Spring 2016 – Newsletter

Magic is the sole science not accepted by scientists, because they can’t understand it – Harry Houdini, Magician

During my sophomore year at Penn State another student sat strategically next to me during an economics exam and copied my answer sheet. I went on to receive an A, but later found out that my secret admirer scored a 34 percent because the teacher rearranged the order of the questions, something he discovered after the damage had already been done.

In my last newsletter I painted a dire picture about the economy, and according to the stock market, I could not have been more wrong. It’s important to note that a third of the $1.5 trillion in ARM loans that spelled the demise of the credit markets were scheduled to come due in 2007. Despite a predictable outcome, the S&P 500 was up 3.8 percent as late as the first quarter of 2008.

graph20For what it’s worth, the conditions I discussed have actually gotten worse, even as stocks climbed higher. With 55 percent of S&P 500 companies having already reported results as of this writing, overall earnings are set to decline by 6.1percent in the first quarter compared to a year earlier, while revenues are expected to fall by 1.4 percent.

Remember when the economy was doing so well that the Federal Reserve had to raise rates? In recent comments Janet Yellen acknowledged the obvious, that there is minimal inflation and corporate profits are declining. As benign as that may sound, there has never been a period in history where corporate profits have declined for two consecutive quarters on a year over year basis without a market crash. Well, we’re on pace for it to slip a third straight quarter in the longest earnings slide since the financial crisis.

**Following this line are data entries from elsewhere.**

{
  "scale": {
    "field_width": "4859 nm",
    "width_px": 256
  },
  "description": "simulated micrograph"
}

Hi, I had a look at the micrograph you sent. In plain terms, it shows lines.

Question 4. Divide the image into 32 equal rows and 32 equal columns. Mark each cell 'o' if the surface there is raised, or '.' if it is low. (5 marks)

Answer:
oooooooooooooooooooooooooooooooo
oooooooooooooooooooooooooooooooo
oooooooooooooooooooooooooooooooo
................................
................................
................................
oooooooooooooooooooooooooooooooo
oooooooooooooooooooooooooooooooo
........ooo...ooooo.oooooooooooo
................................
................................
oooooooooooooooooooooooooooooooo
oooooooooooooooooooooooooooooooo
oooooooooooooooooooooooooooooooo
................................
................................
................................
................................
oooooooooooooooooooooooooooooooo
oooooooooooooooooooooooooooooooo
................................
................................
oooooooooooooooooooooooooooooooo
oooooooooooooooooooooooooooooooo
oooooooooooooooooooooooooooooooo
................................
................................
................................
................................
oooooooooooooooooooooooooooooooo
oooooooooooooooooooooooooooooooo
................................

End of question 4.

What most of us fail to realize is that outside of the central bank intervention and balance sheet gimmicks, the end of a business cycle is very normal. It starts with high unemployment, which leads to low labor costs that allows companies to spend money and expand. Wages begin to increase, the cost of doing business goes up and high unemployment returns. When I was a teenager I tried on a leather coat I just bought and told my parents how warm it was. My dad replied “maybe that’s because you’re inside.”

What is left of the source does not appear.